4). The Missing Picture
Cambodia’s Khmer Rouge regime from 1975-79 is the stuff of true horror and suffering, director Rithy Panh seeks to depict his story while subjugated under their rule during his childhood. An unflinchingly tragic account of cruelty and violent oppression, Panh’s recall of the period is a testament to a people’s need to have their story told. Since very little archival footage exists from that period, the filmmaker turns to clay figures to recreate a portrait of the regime’s worst crimes against his people. Providing us with a carefully poignant picture that is thankfully no longer missing.
3). Particle Fever
The 2014 films of science’s giants and pioneers Alan Turing and Stephen Hawking could not capture a single percent of the true nature, inspiration and adventure of discovery that Particle Fever documents. In 2007 the Large Hadron Collider in Cern, Switzerland was finally activated after decades of construction. The main goal, to find the building block of all matter and perhaps finally complete a model of our universe whereby we will have achieved a unique understanding of our reality. Lofty goals to be sure but the subjects interviewed in the film all believe that LHC is the best and only tool that can get us those goals. Even though the mathematics, physics and engineering may take a more involved understanding of science, the enthusiasm for discovery and determination to fulfill our curiosity are conveyed by all the various talking head subjects can be understood by anyone.
2). The Overnighters
No other movie came out of nowhere to have the most surprising emotional impact of the year than with The Overnighters. In North Dakota, a recent reserve of oil was discovered leading to job opportunities in a weak economy, hundreds of unemployed from around the country descended onto the tiny town of Williston. The film begins to center on Pastor Jay Reinke as he offers his church and home as lodging to the new residents of his town, now called “Overnighters”. After some time dealing with the Overnighters the people of Williston begin to actively try to force them out, due to a increase paranoia of these strangers who come from all walks of life. The Pastor however, remains the Overnighters biggest supporter in Town due to reasons gradually revealed. The revelations that the filmmakers discover in with this small town Pastor are downright shocking. All the while, the impossible situation that the Williston finds itself in acting as a macrocosm of America as a whole as it forges ahead through a rough economy.

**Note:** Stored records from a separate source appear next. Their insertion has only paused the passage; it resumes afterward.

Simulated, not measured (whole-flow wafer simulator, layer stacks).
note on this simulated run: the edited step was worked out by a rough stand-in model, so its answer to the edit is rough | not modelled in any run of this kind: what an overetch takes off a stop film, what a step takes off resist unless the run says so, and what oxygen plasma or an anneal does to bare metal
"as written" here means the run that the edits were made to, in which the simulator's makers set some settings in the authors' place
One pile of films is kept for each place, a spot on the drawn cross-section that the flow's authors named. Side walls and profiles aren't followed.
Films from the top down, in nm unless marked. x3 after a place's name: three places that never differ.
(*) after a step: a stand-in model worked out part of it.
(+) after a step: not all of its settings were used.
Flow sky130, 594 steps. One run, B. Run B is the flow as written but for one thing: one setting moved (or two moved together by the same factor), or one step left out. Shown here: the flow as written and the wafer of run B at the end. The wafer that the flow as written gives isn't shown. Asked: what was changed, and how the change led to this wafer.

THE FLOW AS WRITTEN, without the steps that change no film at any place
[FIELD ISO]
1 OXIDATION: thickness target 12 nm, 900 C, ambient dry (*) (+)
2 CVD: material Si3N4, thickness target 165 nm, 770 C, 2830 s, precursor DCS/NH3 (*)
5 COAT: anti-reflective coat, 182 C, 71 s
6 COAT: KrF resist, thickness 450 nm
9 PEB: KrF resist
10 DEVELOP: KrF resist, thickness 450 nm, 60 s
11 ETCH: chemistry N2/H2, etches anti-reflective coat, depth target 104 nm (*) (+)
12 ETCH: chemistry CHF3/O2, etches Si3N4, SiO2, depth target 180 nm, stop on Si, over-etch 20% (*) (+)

Like being in the parking garage with Woodward and Bernstein as they meet with their contact Deep Throat, filmmaker Laura Poitras takes us right as the most impactful whistle-blower in recent American history outlines and details the inner-workings of the NSA’s far-reaching, extensive and unconstitutional surveillance program. In numerous interviews throughout, Edward Snowden himself explains the shocking intricacies of the invasive program and how he is taking to his newfound status as a wanted man by the American Government. Reading more like a Bourne spy thriller towards the conclusion, even though we already know the outcome. As stirring, engaging and crucial film as any other released last year, expect Poitras to be on that stage accepting the best documentary statue next Sunday.